Featuring the largest battles seen in the franchise, thanks to a whopping 128 player count, Battlefield 2042 should be nothing less than a sure-fire success. After all, it’s made by a talented developer who’s been at the helm of its own franchise for 20 years. Furthermore, Battlefield 2042 runs on the vaunted Frostbite engine – an abominable beast with the power to give even the pickiest graphics whores chills.
That being said, when this sequel got boots on the ground with its beta, well, let’s just say some laces were left untied. A few stumbles later, several thousand keyboard-based drill sergeants – potty-mouthed ones, like the late great Lee Ermey – took DICE to task. I wasn’t one of them. But it has to be said that when I deployed into this review code, I did so with my rifle (and one eyebrow) cocked.

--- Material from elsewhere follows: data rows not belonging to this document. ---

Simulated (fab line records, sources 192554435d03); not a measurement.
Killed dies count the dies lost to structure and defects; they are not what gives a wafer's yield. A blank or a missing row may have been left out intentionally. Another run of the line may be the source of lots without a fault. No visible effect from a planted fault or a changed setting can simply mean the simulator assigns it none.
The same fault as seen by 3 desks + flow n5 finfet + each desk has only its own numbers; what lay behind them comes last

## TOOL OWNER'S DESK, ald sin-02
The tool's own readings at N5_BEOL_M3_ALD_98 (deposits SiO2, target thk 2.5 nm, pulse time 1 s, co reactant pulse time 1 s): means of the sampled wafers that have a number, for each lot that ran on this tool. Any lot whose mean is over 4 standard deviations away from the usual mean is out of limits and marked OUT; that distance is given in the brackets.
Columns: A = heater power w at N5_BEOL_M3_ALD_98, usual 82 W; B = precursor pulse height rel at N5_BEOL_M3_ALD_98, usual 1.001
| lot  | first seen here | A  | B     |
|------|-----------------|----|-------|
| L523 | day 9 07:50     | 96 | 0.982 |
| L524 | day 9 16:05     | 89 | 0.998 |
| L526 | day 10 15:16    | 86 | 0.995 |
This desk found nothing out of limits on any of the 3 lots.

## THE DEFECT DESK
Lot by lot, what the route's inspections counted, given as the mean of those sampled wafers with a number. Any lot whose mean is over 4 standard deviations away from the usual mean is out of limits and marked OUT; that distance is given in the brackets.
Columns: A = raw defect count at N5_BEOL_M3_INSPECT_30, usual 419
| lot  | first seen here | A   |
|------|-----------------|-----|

For starters, let’s situate you into this battlefield proper.
Battlefield 2042 Review
DICE’s near-future is, worryingly, exactly where humankind is headed, unless some of you turn off your damn airconditioners. Resources are scarce and armies are sort of cobbled together masses of disparate folks with a common goal: survive by taking the other guy’s stuff. Doing so while avoiding the odd cataclysmic smackdown from Ma Nature, is also preferred.
The new, Rainbow Six Siege-like specialists represent an evolution of the team-based gameplay that is a hallmark of the series. DICE insists it added a new dimension to the core experience and allow for squads – which probably should have also ballooned with the max player count, but didn’t – to mix ‘n’ match playstyles.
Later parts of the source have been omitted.